Now, we want to compare the ages of death for these 9 individuals with the median age of death for those in the same municipality.

Again, we start by importing the data into Python using a Pandas library on the median age of death for this period. In particular, the Western Pennsylvania Regional Data Center has tracked the median age at death in Allegheny County between 2011 and 2015 and made that available at "https://data.wprdc.org/dataset/median-age-death".
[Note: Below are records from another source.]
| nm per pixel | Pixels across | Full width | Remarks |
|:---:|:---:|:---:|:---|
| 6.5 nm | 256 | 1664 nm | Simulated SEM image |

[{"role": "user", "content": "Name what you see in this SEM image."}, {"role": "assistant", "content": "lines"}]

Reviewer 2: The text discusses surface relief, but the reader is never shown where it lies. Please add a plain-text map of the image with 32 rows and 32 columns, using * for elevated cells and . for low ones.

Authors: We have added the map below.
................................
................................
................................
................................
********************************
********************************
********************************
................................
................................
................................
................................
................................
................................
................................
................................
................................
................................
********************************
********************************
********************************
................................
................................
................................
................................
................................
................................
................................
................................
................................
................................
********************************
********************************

Fortunately, this already came as CSV file, and we could then upload it to Jupyter Hub. Reading the file into Python results in the following table showing 131 Allegheny County municipalities and their respective data.

In [2]:
import pandas as pd
wprdc_data = pd.read_csv("files/munimedianage20112015.csv")
wprdc_data.head()

Unnamed: 0,Municipality,BLACKdeaths,BLACK MD AGE AT DEATH,WHITEdeaths,WHITE MD AGE AT DEATH,TOTALdeaths,TOTAL MD AGE AT DEATH
0,Haysville Borough,0,0.0,5,77.5,5,77.5
1,Trafford Borough,0,0.0,5,80.0,5,80.0
2,Ben Avon Heights Borough,0,0.0,10,86.7,10,86.7
3,Glenfield Borough,0,0.0,16,82.5,16,82.5
4,Glen Osborne Borough,0,0.0,19,78.6,19,78.6


Looking through the municipalities here and comparing to our list of shooting victims, we can see we will have a few issues merging these datasets. First, there's a pesky misspelling of "Pittsburg" in Shawn Evans' listing. Let's fix that now with a simple "replace" modification.

In [None]:
allegheny_violence_sic = allegheny_violence.replace("Pittsburg","Pittsburgh")
allegheny_violence_sic.head()

Another issue is that the WPRDC data does not include a listing for the Knoxville neighborhood. However, the WPRDC data does include Mount Oliver, which is adjacent to Knoxville, and so we will substitute Knoxville into the WPRDC dataframe to get the median age of death for the adjacent neighborhood.

In [10]:
wprdc_sub = wprdc_data.replace("Mount Oliver Borough","Knoxville")
wprdc_sub.head()

Unnamed: 0,Municipality,BLACKdeaths,BLACK MD AGE AT DEATH,WHITEdeaths,WHITE MD AGE AT DEATH,TOTALdeaths,TOTAL MD AGE AT DEATH
0,Haysville Borough,0,0.0,5,77.5,5,77.5
1,Trafford Borough,0,0.0,5,80.0,5,80.0
2,Ben Avon Heights Borough,0,0.0,10,86.7,10,86.7
3,Glenfield Borough,0,0.0,16,82.5,16,82.5
4,Glen Osborne Borough,0,0.0,19,78.6,19,78.6


The last, more serious issue, is that the "City" designation in this table doesn't include Township or Borough identifiers that the WPRDC data does. We could just do another replace, but we may as well do something a little more complicated.

In [None]:
list_mediandeath = []
for municipality in allegheny_violence_sic["City"] :
    if allegheny_violence_sic.loc[allegheny_violence_sic.City == municipality, 'Victim's race'].values[0] == "Black" :
        list_mediandeath.append(wprdc.loc[wprdc_sub.Municipality == wprdc_sub["Municipality"].str.find(municipality), "BLACK MD AGE AT DEATH"].values[0])
    else if allegheny_violence_sic.loc[allegheny_violence_sic.City == municipality, 'Victim's race'].values[0] == "White" :
        list_mediandeath.append(wprdc.loc[wprdc_sub.Municipality == wprdc_sub["Municipality"].str.find(municipality), "WHITE MD AGE AT DEATH"].values[0])
allegheny_violence_sic.insert(2,"Median Age of Death in Municipality by Race",list_mediandeath)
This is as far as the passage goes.